30 July 2021 Category: Results

  • With CET 1 capital of 18.43% at December 2020, the bank continues to top the ranking of Spanish banks by solvency, hitting its 18% target two years ahead of the late 2022 goal outlined in its 20-22 three-year plan.
  • Banca March was not among the banks assessed in the EBA's stress tests due to its size, but it has maintained its leadership position again this year.
  • It is the best-rated Spanish bank by customers on strength and solvency, as reflected in the customer satisfaction benchmarking by the independent firm STIGA, which revealed Banca March as the leader in this segment with a score of 9.12 out of 10.
  • The bank also registered the lowest NPL ratio in the Spanish financial sector and among the highest liquidity and NPL coverage ratios in the first quarter of the year.

Banca March, the only wholly family-owned Spanish bank, continues to be Spain's most solvent bank, with impressive financial and capital adequacy ratios and CET 1 of over 18% at December 2020. This milestone means the bank has hit its target CET 1 of 18% two years sooner than the goal of late 2022 outlined in the 20-22 three-year plan.

The bank is not supervised by the European Banking Authority (EBA) due to its size – the threshold is €30bn in assets – and is not among the financial institutions analysed in the stress tests applied by the regulator, but is overseen directly by the Bank of Spain. The EBA bases its stress test report on the data posted by European banks at the end of the previous year, when Banca March reported CET 1 capital of 18.43%. In the latest figures published at the end of March this indicator was up to 18.22%, the highest in the Spanish banking sector and among the strongest in Europe.

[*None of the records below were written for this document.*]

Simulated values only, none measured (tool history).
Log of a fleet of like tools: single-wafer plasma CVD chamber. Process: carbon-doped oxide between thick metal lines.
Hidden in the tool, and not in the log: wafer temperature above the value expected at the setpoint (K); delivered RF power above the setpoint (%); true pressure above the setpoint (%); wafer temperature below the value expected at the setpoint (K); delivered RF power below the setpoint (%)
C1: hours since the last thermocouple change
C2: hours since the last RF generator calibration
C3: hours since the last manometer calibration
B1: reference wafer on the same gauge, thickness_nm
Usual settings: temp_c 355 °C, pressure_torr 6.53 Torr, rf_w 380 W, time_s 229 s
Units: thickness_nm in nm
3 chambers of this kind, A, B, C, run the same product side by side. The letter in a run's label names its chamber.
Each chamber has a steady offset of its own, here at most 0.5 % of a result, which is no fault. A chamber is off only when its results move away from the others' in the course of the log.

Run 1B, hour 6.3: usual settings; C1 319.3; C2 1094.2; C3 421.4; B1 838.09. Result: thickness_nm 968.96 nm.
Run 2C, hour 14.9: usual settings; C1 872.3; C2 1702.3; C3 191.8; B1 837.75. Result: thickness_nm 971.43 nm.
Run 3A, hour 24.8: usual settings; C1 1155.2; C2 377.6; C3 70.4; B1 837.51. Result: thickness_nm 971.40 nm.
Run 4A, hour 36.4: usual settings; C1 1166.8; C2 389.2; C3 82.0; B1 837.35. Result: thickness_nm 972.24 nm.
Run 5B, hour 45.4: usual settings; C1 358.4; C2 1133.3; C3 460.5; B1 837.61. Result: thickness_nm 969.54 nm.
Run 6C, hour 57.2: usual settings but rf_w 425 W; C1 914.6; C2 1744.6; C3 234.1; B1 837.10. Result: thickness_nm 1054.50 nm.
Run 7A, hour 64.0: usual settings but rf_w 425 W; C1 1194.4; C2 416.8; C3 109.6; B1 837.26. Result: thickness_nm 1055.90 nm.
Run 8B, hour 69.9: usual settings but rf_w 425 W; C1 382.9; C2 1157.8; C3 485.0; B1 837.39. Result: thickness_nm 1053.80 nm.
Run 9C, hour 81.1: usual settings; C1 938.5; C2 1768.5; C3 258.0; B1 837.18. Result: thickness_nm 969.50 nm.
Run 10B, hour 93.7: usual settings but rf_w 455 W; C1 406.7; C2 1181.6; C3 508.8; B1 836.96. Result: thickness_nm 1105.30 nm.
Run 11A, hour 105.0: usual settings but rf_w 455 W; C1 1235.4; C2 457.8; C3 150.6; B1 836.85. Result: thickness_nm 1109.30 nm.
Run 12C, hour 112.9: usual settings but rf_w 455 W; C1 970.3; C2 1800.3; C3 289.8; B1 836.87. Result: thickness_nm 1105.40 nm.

Banca March customers rate the bank's strength and solvency highly, as evidenced by the customer satisfaction benchmarking by the independent firm STIGA, which revealed Banca March as the leading Spanish bank in this segment with 9.12 points out of 10. The report is based on a survey among customers of the 16 largest banks operating in the Spanish financial sector.

In April 2020, the credit rating agency Moody's ratified its rating of Banca March's long-term deposits as A3 with a "stable" outlook, one of the best ratings in the Spanish financial system, ahead of the Kingdom of Spain (currently rated Baa1). In its report, Moody's applauded the bank's "solid credit profile, with some of the highest capital adequacy ratios in the Spanish banking system and a robust liquidity position underpinned by strong availability of liquid assets.”

Banca March CEO José Luis Acea said: “We are very proud to maintain our position as the Spanish bank with the strongest capital adequacy ratio. Based on the unwavering philosophy of Shared Growth for customers, employees, shareholders and society as a whole which has inspired the bank since its inception in 1926, Banca March offers a unique, inimitable business model underpinned by four key tenets: shareholder commitment, exclusive products, outstanding quality service and excellent professionals. The bank boasts robust financial and capital ratios, professionals trained at the sector's best training facility for specialist wealth management and family business advisory services, the growing use of technology to enhance operations, unparalleled products such as co-investment and a sector-leading position in customer service quality ratings. For all of these reasons, increasing numbers of savers are placing their trust in Banca March. At times of uncertainty, our commitment to solvency and our robust business model are more valuable than ever”.

Banca March also recorded the lowest NPL ratio in the Spanish financial sector, standing at 1.50% at the end of March 2021 – even without resorting to large-scale discounted NPL portfolio sales – versus an average of 4.55% according to the latest data put out by the Bank of Spain. The bank's liquidity levels – LCR (191.7%) and DTL (130.0%) – and NPL coverage ratio in Q1 2021 (59.9%) were also among the strongest in the sector.